Here, the Plaintiff fails to sufficiently allege any Defendant deprived her of a right secured by federal law. While the Plaintiff asserts violations of the Fourth, Sixth, and Fourteenth Amendments, each assertion fails as a matter of law. First, the Sixth Amendment cannot serve as the basis for the Plaintiff's § 1983 claim insofar as she is not a criminal defendant. See Johnson v. Hettleman, 812 F.2d 1401 (4th Cir. 1987) (Table) (holding Sixth Amendment “has no application” to allegations outside the context of a criminal defendant).
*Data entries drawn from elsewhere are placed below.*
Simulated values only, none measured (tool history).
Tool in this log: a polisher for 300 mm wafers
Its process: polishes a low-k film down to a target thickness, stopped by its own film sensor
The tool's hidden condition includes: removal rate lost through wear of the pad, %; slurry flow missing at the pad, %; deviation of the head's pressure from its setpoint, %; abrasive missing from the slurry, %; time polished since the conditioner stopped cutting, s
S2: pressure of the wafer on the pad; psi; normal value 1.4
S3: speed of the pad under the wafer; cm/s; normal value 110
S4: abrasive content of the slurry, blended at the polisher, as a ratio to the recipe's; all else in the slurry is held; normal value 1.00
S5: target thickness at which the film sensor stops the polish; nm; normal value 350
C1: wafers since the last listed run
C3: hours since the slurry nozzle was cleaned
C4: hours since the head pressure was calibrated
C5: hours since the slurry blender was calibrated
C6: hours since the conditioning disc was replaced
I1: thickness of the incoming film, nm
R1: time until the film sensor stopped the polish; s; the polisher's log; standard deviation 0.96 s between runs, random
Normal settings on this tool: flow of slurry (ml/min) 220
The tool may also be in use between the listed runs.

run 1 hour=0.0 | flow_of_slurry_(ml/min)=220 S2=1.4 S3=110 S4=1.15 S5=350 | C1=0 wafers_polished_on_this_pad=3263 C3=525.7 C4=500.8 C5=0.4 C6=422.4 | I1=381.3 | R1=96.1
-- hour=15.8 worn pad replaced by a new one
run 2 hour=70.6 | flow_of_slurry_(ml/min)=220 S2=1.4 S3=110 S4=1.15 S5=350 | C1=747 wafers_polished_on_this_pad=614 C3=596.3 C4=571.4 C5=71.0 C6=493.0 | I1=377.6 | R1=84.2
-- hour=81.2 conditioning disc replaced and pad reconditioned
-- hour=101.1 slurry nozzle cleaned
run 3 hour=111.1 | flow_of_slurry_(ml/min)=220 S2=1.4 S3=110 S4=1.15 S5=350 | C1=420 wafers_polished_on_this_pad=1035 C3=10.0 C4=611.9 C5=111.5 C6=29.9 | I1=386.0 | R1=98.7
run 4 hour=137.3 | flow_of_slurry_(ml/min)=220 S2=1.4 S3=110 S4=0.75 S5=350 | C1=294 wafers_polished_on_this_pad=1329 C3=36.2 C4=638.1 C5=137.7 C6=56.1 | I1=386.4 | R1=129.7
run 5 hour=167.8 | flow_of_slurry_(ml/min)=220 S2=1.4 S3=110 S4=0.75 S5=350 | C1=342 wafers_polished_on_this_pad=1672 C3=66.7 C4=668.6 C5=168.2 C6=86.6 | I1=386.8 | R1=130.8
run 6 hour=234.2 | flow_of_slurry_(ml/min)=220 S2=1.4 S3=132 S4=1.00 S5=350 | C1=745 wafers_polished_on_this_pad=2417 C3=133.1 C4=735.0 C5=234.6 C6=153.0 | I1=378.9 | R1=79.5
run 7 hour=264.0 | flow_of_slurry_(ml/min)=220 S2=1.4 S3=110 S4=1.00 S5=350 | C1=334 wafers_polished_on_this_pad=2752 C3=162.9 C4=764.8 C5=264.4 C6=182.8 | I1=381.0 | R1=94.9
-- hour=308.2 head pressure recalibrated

The Plaintiff's Fourth Amendment claim similarly fails. In her objections, the Plaintiff clarifies her argument, positing the state law enforcement Defendants violated her Fourth Amendment rights by refusing to seize property from the other Defendants. ECF No. 16 at 28-30. However, even assuming the property legally belonged to the Plaintiff, she possesses no Fourth Amendment right compelling state law enforcement to seize and return it. See DeShaney v. Winnebago Cnty. Dept. of Social Servs., 489 U.S. 189, 196 (1989) (finding “no affirmative right to governmental aid, even where such aid may be necessary to secure . . . property interests of which the government itself may not deprive the individual.”).
The Plaintiff's Fourteenth Amendment claim, that the Defendants “made false, defamatory statements about” her, fails as well. ECF No. 16 at 22. Specifically, the Supreme Court has long held reputational harm alone is insufficient to establish a violation of the Fourteenth Amendment. Paul v. Davis, 424 U.S. 693, 709 (1979). Thus, because the Plaintiff's Fourteenth Amendment claim is limited to her asserted “protected liberty interest in her good name and reputation,” it fails as a matter of law.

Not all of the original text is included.